3 Ways to Shift Your Problem-Solving Culture from Obligation to Opportunity

Aaron Cross


problem solving

Do people in your organization perceive an investigation as an obligation or an opportunity? The answer to this question will tell us a lot about the reliability within your organization. Unfortunately, all too often the answer is the former. When people view problem solving or a root cause analysis (RCA) as an obligation, the tendency is to stop short at some predefined outcome such as procedure less than adequate or poor communication. They come to a point where they can cite a standard cause and, therefore, officially check the box that the investigation has been completed. This false sense of accomplishment stops short of the good stuff and reveals only generic solutions that do little to prevent recurrence. Does retraining sound familiar?

An Opportunity for Lessons Learned

The ultimate reason you investigate problems is for the opportunity to improve work processes thanks to lessons learned. Problems within your organization pinpoint where gaps or breakdowns exist within your work processes. In order to expose these opportunities, you must conduct a thorough analysis. To get the value, you must get into the specifics of processes that failed. Only then will you get real actionable solutions that will reduce the risk of reoccurrence.

Another opportunity that is missed under the obligatory approach is that there are always multiple causes to an incident, and thus, multiple opportunities for improvement. When we settle on one generic outcome from an RCA, we are leaving additional possible learnings on the table.

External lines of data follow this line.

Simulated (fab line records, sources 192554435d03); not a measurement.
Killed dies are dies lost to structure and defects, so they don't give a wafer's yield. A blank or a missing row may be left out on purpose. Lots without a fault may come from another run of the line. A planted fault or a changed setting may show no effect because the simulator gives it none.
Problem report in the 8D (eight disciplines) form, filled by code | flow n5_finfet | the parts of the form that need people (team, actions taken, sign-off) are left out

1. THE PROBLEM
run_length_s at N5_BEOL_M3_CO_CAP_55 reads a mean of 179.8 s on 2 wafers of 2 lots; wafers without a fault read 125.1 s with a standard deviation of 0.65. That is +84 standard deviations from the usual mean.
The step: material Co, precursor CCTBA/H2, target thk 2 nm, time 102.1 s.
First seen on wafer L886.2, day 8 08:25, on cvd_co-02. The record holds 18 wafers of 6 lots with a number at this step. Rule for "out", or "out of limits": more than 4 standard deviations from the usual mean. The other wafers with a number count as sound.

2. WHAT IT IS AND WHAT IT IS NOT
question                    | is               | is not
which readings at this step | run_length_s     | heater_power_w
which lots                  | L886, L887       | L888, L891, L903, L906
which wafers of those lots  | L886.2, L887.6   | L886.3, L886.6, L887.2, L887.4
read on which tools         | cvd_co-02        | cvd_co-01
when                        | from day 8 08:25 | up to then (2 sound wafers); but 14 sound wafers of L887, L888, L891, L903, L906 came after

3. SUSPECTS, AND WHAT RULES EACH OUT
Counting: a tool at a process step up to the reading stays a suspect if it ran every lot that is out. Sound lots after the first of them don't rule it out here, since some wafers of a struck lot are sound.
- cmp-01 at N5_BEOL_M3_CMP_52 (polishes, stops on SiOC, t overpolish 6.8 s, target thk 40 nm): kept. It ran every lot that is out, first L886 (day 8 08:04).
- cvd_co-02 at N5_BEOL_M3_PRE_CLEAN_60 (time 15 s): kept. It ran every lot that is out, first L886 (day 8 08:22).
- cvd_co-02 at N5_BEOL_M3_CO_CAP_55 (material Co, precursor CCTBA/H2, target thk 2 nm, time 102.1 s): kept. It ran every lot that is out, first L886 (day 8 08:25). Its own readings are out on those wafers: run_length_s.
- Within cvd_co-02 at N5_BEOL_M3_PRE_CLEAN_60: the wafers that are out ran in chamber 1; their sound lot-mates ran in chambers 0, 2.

Signs of an Obligation Mentality

How can you recognize whether people are taking advantage of the opportunity or settling on the obligation? The signs of the obligatory approach will stand out.... When people ask questions like "How far do we really need to go?" or "How much detail is necessary?", then they see the investigation as an obligation. If the explanation is simply "procedure not followed," "human error" or "lack of situational awareness," then we are missing valuable opportunities to learn from the incident. And finally, if the solutions identified to the problem are "retrain" or "reinforce procedure," then we've stopped short and are wasting our time.

How to Reveal the Opportunities Within an Investigation

Now that you recognize the difference, how do you take advantage of the opportunity?

  1. Make sure your methodology doesn't drive generic outcomes. If your forms and databases have a list of causes to categorize or pick from, then you are actually facilitating an obligatory approach, as people will stop once they get to one of the items in the list.
  2. When a generic explanation is cited, challenge it with another Why question. For example, asking why the procedure wasn't followed can reveal variables within the task, tools or environment that played a key role in the outcome. These are opportunities to build specific and actionable solutions.
  3. Make it visual. One of the benefits of the Cause Mapping® method is that visually, you can see where we are stopping short in the analysis. The visual nature of the Cause Map™ diagram also shows the system of causes required to produce the incident, and thus, revealing more opportunities.

Identifying a problem-solving culture of obligation is the first step to changing it to one of opportunity. By driving RCA investigations past generic outcomes and creating a visual diagram of the incident, your organization can begin to find more opportunities for improvement.